The Irish media's reporting of the detention of three suspected IRA members in Colombia was criticised at the school.
Mr Niels Lindvig, foreign editor of Denmark's national radio, said that in the first couple of days reporting the arrests journalists never questioned the timing of the story, the amount of evidence piling up against the three in Colombia, and the effects on the peace processes in Ireland and Colombia where a civil war has been waged for the past 37 years.
They also never questioned who had an interest in releasing the story at that time.
Mr Lindvig, who has lived in Colombia, has just returned from making a documentary there.
He said FARC was not a Marxist organisation. "Even people in Washington do not label FARC as Marxist."
He said that FARC is not a drug-dealing organisation but it makes "heaps of money from the drugs trade".

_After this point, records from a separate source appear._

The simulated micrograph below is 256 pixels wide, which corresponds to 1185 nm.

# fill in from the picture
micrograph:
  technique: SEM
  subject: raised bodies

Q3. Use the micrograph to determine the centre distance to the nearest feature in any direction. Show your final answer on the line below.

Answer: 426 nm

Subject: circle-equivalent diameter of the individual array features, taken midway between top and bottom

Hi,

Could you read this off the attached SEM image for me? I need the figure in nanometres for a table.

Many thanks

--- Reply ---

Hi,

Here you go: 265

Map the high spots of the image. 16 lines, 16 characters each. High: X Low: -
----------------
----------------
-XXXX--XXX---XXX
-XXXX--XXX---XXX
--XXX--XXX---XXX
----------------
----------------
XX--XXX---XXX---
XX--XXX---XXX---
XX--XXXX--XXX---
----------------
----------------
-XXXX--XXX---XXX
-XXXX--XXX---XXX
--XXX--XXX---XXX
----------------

In the FARC-controlled areas of Colombia, every business representing more than a million dollars pays 10 per cent tax to FARC. He said multinationals, oil companies and drug dealers pay FARC too.
"They are not drug dealers. But they don't see it as their job to stop the drugs trade," Mr Lindvig said.
"The UN's drug control programme in Colombia confirmed that it was the rightwing paramilitaries, who co-operate with the Colombian army against FARC, who produce and refine cocaine and heroin rather than FARC who tax other producers," Mr Lindvig added.
"The Irish press and media did not get it right. Did it occur to anyone that the sources to the stories could be people who wanted to wreck both peace processes?"